FIA Abu Dhabi F1 investigation must deliver clear answers, says McLaren

In the wake of the controversial implementation of F1’s safety car restart rules at last year’s F1 season finale, motor racing’s governing body has begun a detailed investigation.

But amid some concerns that the FIA could try to brush under the carpet any mistakes that were made, Brown believes that it is important for the sport’s credibility that fans are given a proper answer about what really happened and why some decisions were made.

For while he thinks that F1 will quickly move on from the Abu Dhabi controversy once the new 2022 season begins in Bahrain, he equally feels there is an onus on the FIA to treat the Abu Dhabi investigation with the seriousness it deserves.

Asked by Motorsport.com about potential damage that's been done to F1’s image by the Abu Dhabi fall out, Brown said: “I think with all controversies in sport, in time, as soon as the next season starts, the wounds start to heal.
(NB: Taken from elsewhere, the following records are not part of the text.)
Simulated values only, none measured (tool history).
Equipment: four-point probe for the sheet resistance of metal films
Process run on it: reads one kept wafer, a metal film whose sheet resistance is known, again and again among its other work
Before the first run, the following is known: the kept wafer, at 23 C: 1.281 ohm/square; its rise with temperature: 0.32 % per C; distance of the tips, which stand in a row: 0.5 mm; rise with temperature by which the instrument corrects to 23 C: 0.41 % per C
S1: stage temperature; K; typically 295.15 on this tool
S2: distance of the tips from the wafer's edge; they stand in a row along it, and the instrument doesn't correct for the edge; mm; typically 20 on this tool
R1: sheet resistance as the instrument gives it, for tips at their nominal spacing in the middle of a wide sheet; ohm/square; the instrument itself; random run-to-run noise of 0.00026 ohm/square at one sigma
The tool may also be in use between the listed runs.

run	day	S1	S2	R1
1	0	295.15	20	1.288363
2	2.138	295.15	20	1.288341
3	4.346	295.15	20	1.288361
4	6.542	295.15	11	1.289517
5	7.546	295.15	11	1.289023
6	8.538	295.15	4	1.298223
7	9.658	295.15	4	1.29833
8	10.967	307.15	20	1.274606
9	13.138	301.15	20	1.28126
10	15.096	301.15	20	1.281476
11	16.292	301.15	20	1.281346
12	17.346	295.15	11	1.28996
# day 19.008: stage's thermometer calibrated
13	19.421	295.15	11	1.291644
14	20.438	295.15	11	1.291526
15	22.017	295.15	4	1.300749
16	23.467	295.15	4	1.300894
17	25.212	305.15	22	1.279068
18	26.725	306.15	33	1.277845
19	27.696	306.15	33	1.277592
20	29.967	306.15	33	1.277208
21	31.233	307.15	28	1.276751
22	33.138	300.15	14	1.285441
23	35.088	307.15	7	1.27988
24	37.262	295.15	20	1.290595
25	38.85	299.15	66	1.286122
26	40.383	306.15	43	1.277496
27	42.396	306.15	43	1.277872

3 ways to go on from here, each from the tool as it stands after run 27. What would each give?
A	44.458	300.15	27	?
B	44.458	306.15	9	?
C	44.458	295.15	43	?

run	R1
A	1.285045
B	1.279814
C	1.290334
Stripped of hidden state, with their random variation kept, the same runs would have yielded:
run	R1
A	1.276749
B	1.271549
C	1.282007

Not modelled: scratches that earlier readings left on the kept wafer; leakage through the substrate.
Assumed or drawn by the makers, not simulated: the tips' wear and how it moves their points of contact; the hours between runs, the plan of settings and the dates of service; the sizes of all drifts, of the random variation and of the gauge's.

“But I do think the FIA needs to come out with a, here's what happened, here's how and why we think it happened. Here's what was right, here's what was wrong, and whatever they're going to come out with in the report, and then show that they've taken action to make sure it doesn't happen again.”

The FIA has blamed the scale of the Abu Dhabi controversy on fans and the media ‘misunderstanding’ the situation, but it is clear a vast number of the sport’s followers remain unhappy about the manner in which the safety car rules were implemented by F1 race director Michael Masi.

While some have gone as far as suggesting that there was a conspiracy behind Masi’s decisions to help spice up the championship battle, Brown is not convinced that there was anything specifically nefarious.

Zak Brown, CEO, McLaren Racing (Photo by: Steven Tee / Motorsport Images)

“I don't think this was a malicious decision,” he said. “So for those that might have a view that the sport’s corrupt, etc. I don't agree with that.

“Do I think potentially a different decision could have been made? Yes, probably. But I want to wait to see what the FIA comes out with.

“I think we've all seen in sport before, referees make decisions that the people disagree with. Sometimes they're right, sometimes they're wrong. It gets pretty exciting. But then the [new] season starts and it soon becomes a thing that, while you never forget about, it was a thing of the past.”

Brown also believes that the FIA needs to look at its wider running of F1 too, because he thinks that changes need to be made on a range of issues – and not just the safety car rules.

“I'm assuming they're going to come to a conclusion that figures out a way of how to better make decisions moving forward,” he added. “And that's what I'm most concerned about, because the outcome of Abu Dhabi didn't impact us. I'm more concerned with just moving forward.

“[Look at] driver penalties. Lando [Norris] was an incident away from losing his license [last year], which was crazy, because I can't think of any time Lando drove dangerously.

“We wrote to the FIA and F1 with seven races to go and said Lando is one pushing Perez off a track and not touching them away from losing his license. To me, points on your licence should be about dangerous driving, not racing incidents. So I'm more interested in all that getting cleaned up because we were racing and worried about Lando.

“While everyone I understand is laser focused on Abu Dhabi, I'm looking at the last two years and going we’ve got to kind of clean all this up.”